By Jacob Prall
Traveling between my home in Cedar Rapids and my residence in Iowa City, I pass a sign that never fails to make me chuckle and grimace. Along I-380, nestled between crop and farmstead, is a cardboard poster that reads “Tax and Spend Policy Bother You? VOTE REPUBLICAN.” Without fail, I always say to myself, “Spending Without Revenue Policy Bother You? Vote Democrat.”
This sort of messaging isn’t new to anyone who’s driven through the vast Midwest. Farmers consistently vote Republican and occupy a strange place in American politics. They are a large minority, making up just two percent of the population, yet they feed the vast majority of the United States. As a lobbying force, they are influential and largely conservative.
But trends in the GOP, including but not limited to Trumpism, are distancing the GOP agenda from the interests of their loyal farming constituents. Some reasons that farmers choose the GOP are purely rhetorical. The myth of economic frugality as a staple of the GOP has been thoroughly debunked, though it is still propagated today. Deficit spending has become a hallmark of recent GOP presidents, from Reagan to George W. Bush. Tax cuts are never paid for by equal cuts to spending. Cuts to spending on social programs typically stifle economic growth, and so the deficit increases. The GOP also rails against welfare, but the farming sector enjoyed $25 billion in agricultural subsidies — corporate welfare — from the USDA in 2016.

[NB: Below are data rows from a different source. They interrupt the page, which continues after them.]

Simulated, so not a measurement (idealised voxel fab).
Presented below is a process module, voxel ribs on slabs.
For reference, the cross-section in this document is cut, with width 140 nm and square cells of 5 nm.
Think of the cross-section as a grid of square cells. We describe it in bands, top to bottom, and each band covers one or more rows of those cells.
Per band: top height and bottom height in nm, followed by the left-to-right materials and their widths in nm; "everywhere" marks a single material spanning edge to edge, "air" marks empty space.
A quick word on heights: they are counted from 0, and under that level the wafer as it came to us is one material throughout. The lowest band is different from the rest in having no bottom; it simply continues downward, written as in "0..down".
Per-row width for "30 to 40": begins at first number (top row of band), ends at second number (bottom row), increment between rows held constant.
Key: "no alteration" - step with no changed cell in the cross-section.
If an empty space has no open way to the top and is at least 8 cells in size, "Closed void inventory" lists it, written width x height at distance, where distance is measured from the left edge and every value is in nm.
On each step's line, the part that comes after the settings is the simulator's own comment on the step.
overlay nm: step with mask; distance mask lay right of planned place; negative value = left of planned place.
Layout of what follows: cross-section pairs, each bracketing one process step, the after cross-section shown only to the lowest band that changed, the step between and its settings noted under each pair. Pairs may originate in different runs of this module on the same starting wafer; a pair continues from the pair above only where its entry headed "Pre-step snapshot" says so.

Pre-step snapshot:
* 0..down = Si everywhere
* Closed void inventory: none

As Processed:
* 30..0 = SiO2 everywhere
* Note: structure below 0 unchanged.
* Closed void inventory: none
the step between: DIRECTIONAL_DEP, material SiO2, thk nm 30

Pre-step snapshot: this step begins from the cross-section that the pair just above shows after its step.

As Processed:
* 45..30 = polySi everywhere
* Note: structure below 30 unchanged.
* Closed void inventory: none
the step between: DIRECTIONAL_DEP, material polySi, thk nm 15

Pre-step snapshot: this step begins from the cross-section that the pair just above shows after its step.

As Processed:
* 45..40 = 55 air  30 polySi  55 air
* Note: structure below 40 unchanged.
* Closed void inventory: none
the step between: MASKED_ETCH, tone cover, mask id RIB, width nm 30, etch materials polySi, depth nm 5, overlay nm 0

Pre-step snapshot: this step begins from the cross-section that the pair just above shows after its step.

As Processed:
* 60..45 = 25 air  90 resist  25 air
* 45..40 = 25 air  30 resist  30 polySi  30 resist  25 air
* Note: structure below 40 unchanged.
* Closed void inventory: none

Social conservatism and Christian religiosity are often the key factors of farmers being overwhelmingly conservative. So what reasons do farmers in the U.S. have to start considering a different political affiliation?
Republican tax breaks heavily favor the wealthiest Americans, which typically don’t include your average Iowa farmer. The GOP likes to argue for the ending of the estate tax because it taxes farmers and ranchers wanting to hand down their family farms. In reality, the tax only affects a handful of farms and ranches in the U.S. A 2015 Agricultural Resource Management Survey conducted by the USDA estimated that only 1.7 percent of farm estates would be required to file an estate tax return, and that only 0.42 percent of estates would owe any federal estate tax.
For your average farmer, far more important than taxes is trade. Thanks to free trade, the U.S. is one of the world’s largest produce-exporting countries. Business Insider reported that the value of U.S. dairy-product exports quadrupled from 2004 to 2014, and pork exports increased elevenfold since 2000. The Trans-Pacific Partnership would have given U.S. farmers a huge competitive advantage in a $62 billion market. Ditching it means a slowdown of growth in trade.
Beyond both taxes and trade is immigration. The Agriculture Department estimates only 22 percent of America’s crop workers were born in the U.S. Immigrants are essential in crop work and dairy farming. Northwest Iowa is a prime example of this demographic shift. In the past couple decades, a large number of Latino families have moved into the area. Take Sioux Center, Iowa, which saw its Latino population grew from 4.67 percent in 2000 to 13.1 percent in 2010.
Immigrants, undocumented or citizens, make up a large part of the farm workforce. The USDA estimates 47 percent of the 1.5 million to 2 million farmworkers in the U.S. are undocumented immigrants, absolutely vital to the agriculture industry. The institute on Taxation and Economic Policy estimates that undocumented immigrants pay $11.64 billion in state and local taxes annually. In addition, many employers withhold Social Security. Undocumented immigrants pay $13 billion in Social Security a year, while receiving around $1 billion in benefits. These are hardworking people who contribute to their communities.
But as hostilities toward immigrants grow, fear is spreading among workers and owners. A crackdown on immigration would spell ruin for many farmers and rural businesses. The National Milk Producers Federation estimates that removing immigrant workers from dairy farming would result in a 90 percent increase in milk costs and lead to 7,000 farms closing. And we can’t forget that immigrant workers add value to our nation and are human beings deserving of the rights U.S. citizenship bestows.
As the GOP evolves (and mutates from exposure to radioactive Trump), steadfast constituents will find more ways in which the party’s platform is at odds with their self-interest. I don’t expect to see any liberal signs among the corn and soybeans any time soon, but at least there’s that big picture of Will Ferrell on I-80. We can all take joy in that, can’t we?